Having a disaster recovery (DR) plan is an important part of ensuring business resiliency and continuity in the face of any event that causes a loss of access to the company’s primary production environment.
However, it’s not enough to simply have a disaster recovery plan—businesses need to test that DR strategy to verify that it will work when they need it.
A recent real-world example of the need to implement and test a DR strategy would be the Delta airlines debacle that occurred in early August.
According to news coverage from the Wall Street Journal, “An electric problem at its Atlanta headquarters occurred at 2:30 a.m. ET and the airline was forced to hold hundreds of departing planes on the ground starting at 5 a.m.”
One relatively minor electrical problem resulted in hundreds of cancelled and delayed flights, costing the airline giant millions in revenue, and damaging the company’s public image.
Why Testing Your DR Plan is a Necessity
Leaving the fate of a company to an untested, unknown suite of tools and technologies is reckless at best. Yet, when companies fail to test their DR plans, that’s exactly what happens.
One potential issue is that some DR setups might not address all of the potential failure points and create enough redundancy to ensure that the plan will work in all instances. Rigorous testing helps companies identify these potential fault points in a DR plan and add the necessary redundancies to avoid a total failure.
Another issue is the time it takes for a DR solution to engage and bring operations back to normal after a “disaster” strikes. A DR plan might have a stated recovery time objective (RTO) of just a few hours, but without testing, how can a company be sure of that?
“A DR plan might have a stated recovery time objective of just a few hours, but without testing, how can a company be sure of that?”
Testing the DR plan gives the IT department a much more reliable estimate of how long it will take for business operations to fully recover than a “best-case” estimate from the DR plan’s architect.
Ultimately, the biggest problem is that letting a DR plan go untested leaves the risk of the failure when an emergency strikes.
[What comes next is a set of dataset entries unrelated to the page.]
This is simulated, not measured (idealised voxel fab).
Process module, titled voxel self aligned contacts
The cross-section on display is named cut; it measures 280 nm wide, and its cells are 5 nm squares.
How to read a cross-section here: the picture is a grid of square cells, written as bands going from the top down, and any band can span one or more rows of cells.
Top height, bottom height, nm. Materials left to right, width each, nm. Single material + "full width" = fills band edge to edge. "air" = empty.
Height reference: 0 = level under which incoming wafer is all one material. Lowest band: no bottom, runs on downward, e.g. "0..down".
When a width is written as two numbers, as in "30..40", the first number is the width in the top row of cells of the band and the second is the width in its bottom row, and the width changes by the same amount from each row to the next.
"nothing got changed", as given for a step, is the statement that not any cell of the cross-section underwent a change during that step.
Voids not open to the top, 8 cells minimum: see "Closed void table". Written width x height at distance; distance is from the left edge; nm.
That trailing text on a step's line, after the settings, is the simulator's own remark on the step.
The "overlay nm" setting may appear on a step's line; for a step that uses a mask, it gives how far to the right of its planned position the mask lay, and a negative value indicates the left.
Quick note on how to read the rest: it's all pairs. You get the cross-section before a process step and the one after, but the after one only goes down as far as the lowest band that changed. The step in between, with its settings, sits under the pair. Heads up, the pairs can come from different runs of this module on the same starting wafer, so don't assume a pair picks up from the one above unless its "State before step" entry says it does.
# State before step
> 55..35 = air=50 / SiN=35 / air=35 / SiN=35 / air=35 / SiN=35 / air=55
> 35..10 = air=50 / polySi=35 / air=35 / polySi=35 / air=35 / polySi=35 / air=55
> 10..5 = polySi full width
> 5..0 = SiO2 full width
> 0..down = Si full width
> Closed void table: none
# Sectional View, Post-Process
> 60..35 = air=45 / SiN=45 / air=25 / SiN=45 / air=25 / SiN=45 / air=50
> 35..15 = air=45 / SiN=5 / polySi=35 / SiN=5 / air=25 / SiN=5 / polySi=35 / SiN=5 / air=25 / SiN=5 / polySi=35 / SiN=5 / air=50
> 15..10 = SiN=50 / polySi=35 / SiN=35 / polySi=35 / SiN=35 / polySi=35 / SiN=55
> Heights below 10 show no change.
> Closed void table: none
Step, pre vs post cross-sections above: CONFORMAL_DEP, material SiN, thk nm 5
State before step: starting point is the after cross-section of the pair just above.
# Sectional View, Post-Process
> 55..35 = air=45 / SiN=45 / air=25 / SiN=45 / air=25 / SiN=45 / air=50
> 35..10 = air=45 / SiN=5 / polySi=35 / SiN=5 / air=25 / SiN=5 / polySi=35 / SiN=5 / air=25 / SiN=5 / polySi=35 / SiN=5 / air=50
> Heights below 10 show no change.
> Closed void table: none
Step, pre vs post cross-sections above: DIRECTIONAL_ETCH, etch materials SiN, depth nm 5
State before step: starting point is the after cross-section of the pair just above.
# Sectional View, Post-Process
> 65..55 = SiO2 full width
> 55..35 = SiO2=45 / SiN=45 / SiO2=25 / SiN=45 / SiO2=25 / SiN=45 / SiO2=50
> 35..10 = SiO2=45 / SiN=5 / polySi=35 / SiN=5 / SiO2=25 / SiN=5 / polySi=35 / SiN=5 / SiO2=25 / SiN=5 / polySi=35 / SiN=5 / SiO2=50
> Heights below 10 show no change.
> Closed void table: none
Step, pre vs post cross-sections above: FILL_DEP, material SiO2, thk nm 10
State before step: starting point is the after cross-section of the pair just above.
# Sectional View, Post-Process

To control risks, businesses must regularly test their disaster recovery strategy to find potential fault points and correct them before an actual emergency strikes.
Testing a DR Plan
So, how can a business test its DR plan to check for potential faults? There are actually a number of ways to test your DR solution, some more practical than others:
Testing the Replication Environment. Rather than bringing the primary environment completely down, simply spin up the replication environment. This allows for no disruptions, a reliable estimate of actual recovery time, and establishes if the replication environment can handle the load.
Key elements that your test should include:
- Testing RPO & RTO
- Prioritizing workloads – what mission critical systems have to come back up in a disaster?
- Proper DNS failover testing
Shutting Down the Primary Environment. This is a potentially dangerous simulation of a DR solution any business can try, but it does showcase exactly how a real disaster may affect the company. This method will also show all the deficiencies in your existing DR strategy, however, it is the most disruptive to the business.
The specific nature and steps involved in testing your DR solution may vary based on your business’ DR plan and setup, but the above steps cover some of the broad-strokes strategies.
Best-in-class DR solutions will stand the rigors of heavy testing and even provide helpful tools and resources to make running such tests easier on businesses.